Mercurial newbie here, I'm working on a Django project that uses Sqlite as the database. I develop templates & UI stuff while my colleague works on the back-end code. We both push changes to Bitbucket.

He is the only one who actually modifies the models and correspondingly, the SQLite file, however just by virtue of my testing the app, the file changes as well. I always drop my changes by doing an 'hg revert database.sqlite' after I've finished testing and before I push.

Is there a simple way for me to always stick with his version of the SQLite file so that we don't have merge issues every time we try and sync? Sort-of like an exception that says 'if there is a conflict, always use the remote version of the file'. I did see something like this in a tip somewhere, but I can't for the life of me find it again.

+1  A: 

As long as you work on a shell, there are numerous ways on having hg revert database.sqlite executed before you commit.

with bash:

alias hgcommit = hg revert database.sqlite;hg commit

(it's a bit cheap, I know, but thats why I like working with a shell)

Andre Bossard
+2  A: 

I agree with the comment by Matthew that the best solution is to not track this file.

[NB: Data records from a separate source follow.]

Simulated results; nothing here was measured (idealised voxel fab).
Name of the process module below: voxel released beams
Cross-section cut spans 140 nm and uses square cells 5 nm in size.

However, your idea of asking Mercurial to always use the remote version is actually not that far out... :-) You do this by configuring a merge tool for this file where you tell Mercurial to use the other (remote) version in all merges:

[merge-tools]
database.sqlite = internal:other

That should make sure that you will always discard your changes to database.sqlite when you merge. This lets you do

$ hg pull
$ hg merge

I just got another idea -- use a pre-merge hook to revert the file:

[hooks]
pre-merge = hg revert mydb.sqlite

That is pretty much equivalent to using the internal:other merge tool from above, but you may find it conceptually simpler since it models what you are already doing.

Martin Geisler
A: 

Thanks Martin, that's exactly what I was looking for. @Matthew - I'm going to give this a shot as well, it's a pretty clean solution.